APPARATUS MYTHS

APPARATUS MYTHS

RANDOM THOUGHTS ON…

Many of us have opinions as to the use, safety, outfitting, and positioning of apparatus on the fire scene. I guess by now you know: So do I!

Aerial shear stress. For a long time, aerial ladders have depended on the truss assemblies forming the rails for strength. This strength is enhanced or reduced depending on extension, angle, load (how many firefighters are supported), and whether the aerial is supported at the tip.

lately there have been an increasing number of aerial ladder failures, some unfortunately with members on them. One of the main causes, at least from my perspective, is that aerial ladders have very little shear-stress strength. It means that they can’t “take a hit from the side.” This is especially true if they’re overextended at too low an angle and/or not supported. Perhaps the reason is that we have forgotten this safety factor because of new construction on today’s modern apparatus deliveries. They are designed and built to do what yesterday’s aerials could not do—operate at low (zero-degree) angles—and are “beefed up” to work well unsupported at maximum extensions.

We’ve had one collapse at a rescue attempt in a major city with three firefighters on the extended, low-angle, unsupported ladder. The immediate cause of failure was that a tower ladder stream just “ticked” the tip of the aerial. Of course, all the other reasons were in place at the time of impact. Another firefighter was killed recently while performing work on the fire station from the end of a fully extended, unsupported metal aerial — again, way beyond the safety guidelines for designed load, extension, and angle.

Perhaps we are lulled away from following the safety rules for our older aerials because we see so many photographs of newer apparatus at defensive fire operations. If your aerial isn’t designed for these space-age acrobatics, it will fail, too.

Pay strict attention to the operational safety restrictions that pertain specifically to your apparatus and not what may look good or best or seem right because the other guy does it!

Pumping water supply. In-line water supply has become a buzzword in all our departments. This is a fine tactic when you have hydrant problems—either you don’t have any, they are very distant from one another, or they are in terrible shape (many out of service, as was common in America’s inner cities during the “burn, baby, burn” days of the mid-sixties and early seventies). You had no choice: either someone brought you water or you ran out.

But the “blanket” adoption of inline by departments with hydrants and water supply in abundance is a mistake. It probably is really used to support the concept that we “always” stretch the preconnect and the other pumper gets us supplemental water.
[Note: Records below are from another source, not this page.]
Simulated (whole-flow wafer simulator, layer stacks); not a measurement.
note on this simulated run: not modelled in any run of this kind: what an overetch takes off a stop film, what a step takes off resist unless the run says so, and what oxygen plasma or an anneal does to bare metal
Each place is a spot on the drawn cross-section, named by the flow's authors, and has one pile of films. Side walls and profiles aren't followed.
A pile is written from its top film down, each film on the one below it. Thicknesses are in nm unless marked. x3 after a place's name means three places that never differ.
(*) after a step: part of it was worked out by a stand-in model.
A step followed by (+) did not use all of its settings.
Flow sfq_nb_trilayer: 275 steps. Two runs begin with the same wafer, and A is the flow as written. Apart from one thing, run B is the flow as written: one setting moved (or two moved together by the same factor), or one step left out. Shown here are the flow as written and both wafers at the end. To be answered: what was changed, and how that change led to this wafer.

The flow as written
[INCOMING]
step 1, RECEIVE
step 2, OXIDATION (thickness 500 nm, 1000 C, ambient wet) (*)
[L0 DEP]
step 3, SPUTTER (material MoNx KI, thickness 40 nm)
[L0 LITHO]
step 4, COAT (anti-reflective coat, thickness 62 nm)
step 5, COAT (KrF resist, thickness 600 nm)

Whatever happened to the old maxim. “If you don’t have to depend on others for water, don’t!”? There’s always the argument of manning levels. However, it takes just as much effort to drop the hose, reverse lay to the hydrant, break the hose, hook up to the booster water, and then augment hydrant water with the short connection through the gated inlet as it does to supply a hoseline by booster tank at the fire and then have to wait for the second engine to hook up augmenting water. But the benefit is that you don’t run out of water. You don’t have to depend on others.

Placement of fire apparatus at the scene. Forget about the sounding of and placement/staging of secondand third-alarm assignments. You’ll have time, control, and communications on your side by then. The successful firelight is dependent on the proper placement of the first-arriving units —two engines and one aerial device. “No second engine in the fire block until the aerial is placed to be most effective” is a good rule of thumb. And remember, you can always stretch hose —but not ladders.

Apparatus put out fires? We all know it’s the firefighters and not the apparatus. But is that obvious today? We operate with a Beau Geste syndrome: all unattended rifles on the battlements but no one to fire them. We know also that management cannot comprehend what efficient minimum manning levels are, but while we’re waiting for enlightenment I’d rather have two four-man engines and one five-man truck to work with than have seven or more pieces show up with just two personnel, or worse, one.